By now you probably know that the US government’s May jobs report released last Friday hugely missed expectations. Only 138,000 jobs were added in May while the previously reported March and April estimates were revised lower by 66,000.
As readers will know, I’m more interested in the reaction to the numbers than the numbers themselves. Friday did not disappoint. Stocks went up. The stated reason? The Fed would likely not raise rates as aggressively. Earlier in the week, stocks were supposedly going up because the Fed was so confident of the economy that they were going to raise rates aggressively. When you are in a bubble, any reason is an excuse to buy. It’s the direction that matters, not the facts. So, the market remains irrational.
Another reaction also caught my eye. Several of the Wall Street and Fed apologists tried to tell us that the report was actually good because we shouldn’t be expecting anything over 100,000 added jobs per month when the economy is approaching full employment. This is quite easily the most stupid ‘happy talk’ I have heard from these people since Trump was elected President. You may remember that the day before the election, a Trump victory (which none of these ‘experts’ predicted) was surely going to destroy the markets. The day after, it was the best thing since sliced bread. The self-serving hypocrisy is sometimes overwhelming. As it is with the commentary on the jobs report.
How is it that in a labor market supposedly near full employment, with an unemployment rate sliding to a post 2001 low of 4.3%, wages simply cannot rise faster than inflation? How is it that the labor participation rate among working age Americans fell again, from 62.9% to 62.7%? These issues are closely related. Because wages are so weak, people are leaving the work force. Why are wages so weak?

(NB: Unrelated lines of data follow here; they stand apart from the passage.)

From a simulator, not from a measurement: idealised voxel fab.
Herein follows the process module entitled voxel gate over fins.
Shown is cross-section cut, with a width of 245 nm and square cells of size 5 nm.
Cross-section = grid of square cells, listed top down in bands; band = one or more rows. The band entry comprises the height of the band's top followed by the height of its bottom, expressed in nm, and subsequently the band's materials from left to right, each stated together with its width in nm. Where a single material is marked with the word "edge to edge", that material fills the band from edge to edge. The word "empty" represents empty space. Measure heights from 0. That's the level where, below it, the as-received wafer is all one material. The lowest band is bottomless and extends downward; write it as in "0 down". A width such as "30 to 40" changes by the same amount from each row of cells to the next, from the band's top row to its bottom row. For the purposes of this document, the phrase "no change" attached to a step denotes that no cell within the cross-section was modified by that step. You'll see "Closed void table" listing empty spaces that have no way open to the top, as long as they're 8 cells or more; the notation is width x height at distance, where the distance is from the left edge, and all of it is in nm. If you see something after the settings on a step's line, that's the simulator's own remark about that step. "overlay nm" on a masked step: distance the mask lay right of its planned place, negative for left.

The answer is once again to be found in the quality of jobs added. The monthly jobs report has two parts. The Establishment Survey, based on a survey of employers, says that a net 138,000 jobs were added in May on a seasonally adjusted basis. The Household Survey, based on a survey of households, says that a net 233,000 jobs were lost in May and the composition was even more negative: according to the Household Survey, the US lost 367,000 full time jobs in May, offset by a gain of 133,000 part time jobs.
Putting this in context, May reported the biggest drop in full time jobs since June 2014. The result was the lowest annual increase in average hourly earnings since March 2016. The much-heralded bounce in earnings that began this year (primarily due to some states and municipalities hiking the minimum wage) has now fizzled out completely.
Here is the real story. Starting in March of 2010 and continuing through April of 2017, we have had 87 consecutive months of payroll gains for America’s waiters and bartenders, an all-time record for any job category. Over the past 7 years, the US economy has added 2.378 million waiters and bartenders or just about 15% of all the new jobs created over that time.
More than 102 million working age Americans are not in the work force. That number grew by 602,000 working age people in May. If you have a job, congratulations, you have more dependents every month.
If the markets want to indulge in a blow-off, that’s fine. But we should at least understand that’s what is going on. There is no way you can use the data to justify current valuations. The jobs report was not good, people are leaving the workforce, wages are stagnating and we are becoming a part time, minimum wage economy. Let’s not pretend that this is good for stocks just because this sorry performance could mean fewer Fed rate hikes.